Why isn't $1 + x + x^2 \dots = \frac{1}{1-x}$?

Question

In example 8.1 of "Combinatorics and Discrete Mathematics", we consider the generating function: $$ F(x) = \sum_{n=0}^\infty x^n.$$ We find that $$(1 + x + x^2 + \dots) - x(1 + x + x^2 + \dots) = 1,$$ which implies that $$(1-x)F(x) = 1.$$ Finally getting $$F(x) = \frac{1}{1-x}.$$ Now, the series only converges when $x < 1$. But in the rewriting steps that we just used, we didn't actually use any calculus, or any other techniques which make this restriction clear. So I would think that $F(x) = \frac{1}{1-x}$ as long as you don't divide by zero.

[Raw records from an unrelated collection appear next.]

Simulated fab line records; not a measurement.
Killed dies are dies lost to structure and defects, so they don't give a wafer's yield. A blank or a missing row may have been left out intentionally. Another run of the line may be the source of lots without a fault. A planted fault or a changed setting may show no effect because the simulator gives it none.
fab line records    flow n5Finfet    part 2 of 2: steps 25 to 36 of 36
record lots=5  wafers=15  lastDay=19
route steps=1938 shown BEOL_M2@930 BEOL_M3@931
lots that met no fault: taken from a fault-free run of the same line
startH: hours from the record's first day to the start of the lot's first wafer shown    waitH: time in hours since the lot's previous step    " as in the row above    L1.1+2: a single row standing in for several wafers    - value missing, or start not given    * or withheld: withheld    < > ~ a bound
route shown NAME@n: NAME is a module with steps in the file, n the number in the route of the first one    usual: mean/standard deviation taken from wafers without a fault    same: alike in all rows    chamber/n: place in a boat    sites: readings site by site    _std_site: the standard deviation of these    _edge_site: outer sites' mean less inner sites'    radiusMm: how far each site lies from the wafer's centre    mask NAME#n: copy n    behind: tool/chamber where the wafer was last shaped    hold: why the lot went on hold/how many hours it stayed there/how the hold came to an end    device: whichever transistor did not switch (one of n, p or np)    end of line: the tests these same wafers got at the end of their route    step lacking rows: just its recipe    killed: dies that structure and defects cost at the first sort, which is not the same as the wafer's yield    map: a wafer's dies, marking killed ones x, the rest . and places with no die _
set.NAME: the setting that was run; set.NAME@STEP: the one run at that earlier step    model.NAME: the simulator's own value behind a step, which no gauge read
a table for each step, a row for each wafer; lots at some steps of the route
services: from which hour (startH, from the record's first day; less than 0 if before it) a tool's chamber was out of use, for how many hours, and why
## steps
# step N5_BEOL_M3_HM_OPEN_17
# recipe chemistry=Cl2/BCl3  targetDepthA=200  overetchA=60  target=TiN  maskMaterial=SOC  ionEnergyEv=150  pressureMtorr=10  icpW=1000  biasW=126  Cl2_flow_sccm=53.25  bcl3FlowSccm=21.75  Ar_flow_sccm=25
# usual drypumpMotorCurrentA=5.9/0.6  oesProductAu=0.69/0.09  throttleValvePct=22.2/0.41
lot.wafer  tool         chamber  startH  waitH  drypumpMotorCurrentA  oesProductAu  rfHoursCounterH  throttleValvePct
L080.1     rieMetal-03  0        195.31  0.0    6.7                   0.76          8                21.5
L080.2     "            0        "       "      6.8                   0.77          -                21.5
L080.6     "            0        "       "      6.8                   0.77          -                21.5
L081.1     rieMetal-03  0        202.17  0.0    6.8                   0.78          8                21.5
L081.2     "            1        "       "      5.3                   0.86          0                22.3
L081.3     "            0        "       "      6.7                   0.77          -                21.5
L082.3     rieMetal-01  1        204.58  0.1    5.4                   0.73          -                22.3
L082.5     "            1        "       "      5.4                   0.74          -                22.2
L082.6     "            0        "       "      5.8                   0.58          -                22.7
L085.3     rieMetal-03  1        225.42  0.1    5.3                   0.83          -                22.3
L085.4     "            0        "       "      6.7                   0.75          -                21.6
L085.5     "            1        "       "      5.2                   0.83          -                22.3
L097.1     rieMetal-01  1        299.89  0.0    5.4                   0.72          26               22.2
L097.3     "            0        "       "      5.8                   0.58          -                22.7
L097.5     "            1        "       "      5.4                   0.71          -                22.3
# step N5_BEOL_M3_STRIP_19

But this is obviously not the case, since the sum clearly diverges. What am I misunderstanding here?

Answer 1

But in the rewriting steps that we just used, we didn't actually use any calculus

On the contrary, you did use calculus, you just hid it in the symbol "$\dots$". What does that symbol really mean? Well, in general, when we write

$$a_1 + a_2 + a_3 + \cdots$$ what we really mean is $$\lim_{N\to\infty}(a_1 + a_2 + \cdots + a_N)$$

and there is your calculus! Limits!

When operating with limits, you need to be very careful. In particular, the equation $$(1 + x + x^2 + \dots) - x(1 + x + x^2 + \dots) = 1$$ is a statement about limits, and is only valid if $|x|<1$.

Answer 2

On the one hand, when $x$ is a real number, $1 + x + x^2 + \cdots$ only makes sense when $|x|<1$.

On the other hand, in a ring of formal power series $R[[x]]$, the polynomial $1-x$ has an inverse and it's $1 + x + x^2 + \cdots$. No convergence enters here.